The Origins of Papel Picado
Have you seen colorful paper chiseled with a variety of patterns adorned on the streets, restaurants or during parties? These lovely decors are called papel picado and are used at parties, family gatherings or as simple decorations at home. They are also being used as an offering for the Day of the Dead or during Easter. Papel picado originated from Mexico. In Mexico, there’s no celebration without music, flowers and papel picado!
Papel picado means “punched paper.” The tradition of using papel picado originates from the practices by Aztecs. The Aztecs covered a bark textile called amatl (paper) with melted rubber and paint on it. They used it to decorate religious sculptures, shrines and burials. This was the reason why up to now, people have the misconception that the paper used for papel picado was cut by the Aztecs to be used as decors. There have been no supported claims that this is true but San Salvador in Puebla State is said to be where papel picado originated. Locals from San Salvador started cutting paper flags, but it was only during the late 1920’s that they traveled to a neighboring town to sell their paper flags. After many years, it had become a tradition to decorate the Day of the Dead with papel picado. Today, the tradition of using papel picado on certain occasions has been extended all throughout Mexico.
Papel Picado Patterns and Symbolism
Did you know that different colours of papel picado signify different celebrations? Mexico, like any other country in the world, has a rich history – starting with their papel picado history.
- Mexican Independence Day
The Mexicans celebrate their Independence Day on September 16th, and as always, no Mexican celebration would be complete without the colorful papel picado. Green, white, and red are the colors that dominate in these paper decorations with the pattern of the country’s emblem or the faces of Mexican war heroes to show the people’ patriotism.

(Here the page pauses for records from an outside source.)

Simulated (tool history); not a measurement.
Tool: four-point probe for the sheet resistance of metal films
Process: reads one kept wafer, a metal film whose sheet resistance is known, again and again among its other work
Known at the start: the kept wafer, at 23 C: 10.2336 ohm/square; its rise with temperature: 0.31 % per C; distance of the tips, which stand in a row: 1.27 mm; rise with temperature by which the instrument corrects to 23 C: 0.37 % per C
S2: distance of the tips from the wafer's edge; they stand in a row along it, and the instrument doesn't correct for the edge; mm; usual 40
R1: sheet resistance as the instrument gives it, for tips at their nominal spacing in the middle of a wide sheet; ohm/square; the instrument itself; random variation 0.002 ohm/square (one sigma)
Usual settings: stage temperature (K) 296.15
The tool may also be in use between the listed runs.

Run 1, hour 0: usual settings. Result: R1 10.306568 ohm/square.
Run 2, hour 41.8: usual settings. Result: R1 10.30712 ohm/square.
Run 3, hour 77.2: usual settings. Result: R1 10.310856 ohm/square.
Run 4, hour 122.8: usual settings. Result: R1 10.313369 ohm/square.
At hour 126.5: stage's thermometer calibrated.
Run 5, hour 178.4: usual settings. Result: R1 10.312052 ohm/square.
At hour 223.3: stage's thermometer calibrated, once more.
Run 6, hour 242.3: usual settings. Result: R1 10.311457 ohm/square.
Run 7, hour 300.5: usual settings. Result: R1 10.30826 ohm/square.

Christmas is another season where you can find many papel picado adorning the streets of Mexico. Pink, Sky Blue, white, and red are the colors that you would mostly find on papel picado for Christmas. The papel picado during this time will be cut in the shape of baby Jesus, Virgin Mary, Saint Joseph, angels, and other shapes that symbolize the season.
- Day of the Dead
Day of the Dead or Día de Muertos is one of the events that Mexicans observe to honor and remember their deceased loved ones. Most of the designs found in papel picado today have been adopted from the creations of Jose Guadalupe Posada. His illustrations include skeletons, skulls, and Catrina with yellow, pink, orange, and purple as the major key tones.
- Weddings, birthdays, and other celebrations
Papel picado has been part of the life of Mexicans. In whatever event they celebrate, they never forget to hang papel picado on their homes and streets. The styles and designs of papel picado are also customized during these personal events with vibrant colors.